Really, there are quite a few. There are four aspects of the current CSIS Act that are significantly impacted by the proposed amendments.
Operationally, for the service, one of the biggest activities we're coming up against limits on is the sharing of information and the equipping of national security partners and stakeholders outside of the federal government. Across Canada, every day, CSIS officers are engaging with communities and businesses and with provincial, municipal and territorial governments, and they're encountering significant limits in how they can share information to meaningfully build resilience. This bill would address that gap with some proposed amendments.
The second aspect I would highlight relates to judicial authorizations. Currently the service has a single warrant authority that is tailored to highly intrusive techniques and very much appropriately built for that purpose, with high safeguards and significant requirements. However, today in the digital world we operate in, there are a vast number of fairly routine and basic investigative activities. Here I would point to, for example, identifying the individual behind an online disinformation campaign believed to be driven by a foreign state.
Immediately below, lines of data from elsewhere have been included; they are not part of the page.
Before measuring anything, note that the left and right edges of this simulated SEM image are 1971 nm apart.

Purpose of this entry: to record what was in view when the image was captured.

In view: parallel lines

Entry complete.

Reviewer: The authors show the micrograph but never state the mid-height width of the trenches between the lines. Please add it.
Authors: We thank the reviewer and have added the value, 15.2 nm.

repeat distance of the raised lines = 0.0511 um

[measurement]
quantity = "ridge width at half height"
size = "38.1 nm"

For the subscriber, the identifying information of an account holder online is something for which we would need to go to the Federal Court for a warrant. That warrant requires the same elements that intercepting phone calls does, so you can see that it's not really appropriately tailored to the kind of data we would be getting. Therefore, one of the proposals in the bill today includes a production order. There are two others in that suite that would allow for much more tactical and regular approaches to the Federal Court earlier in investigations, and we anticipate that this could yield significant operational value and a much more nimble investigative posture.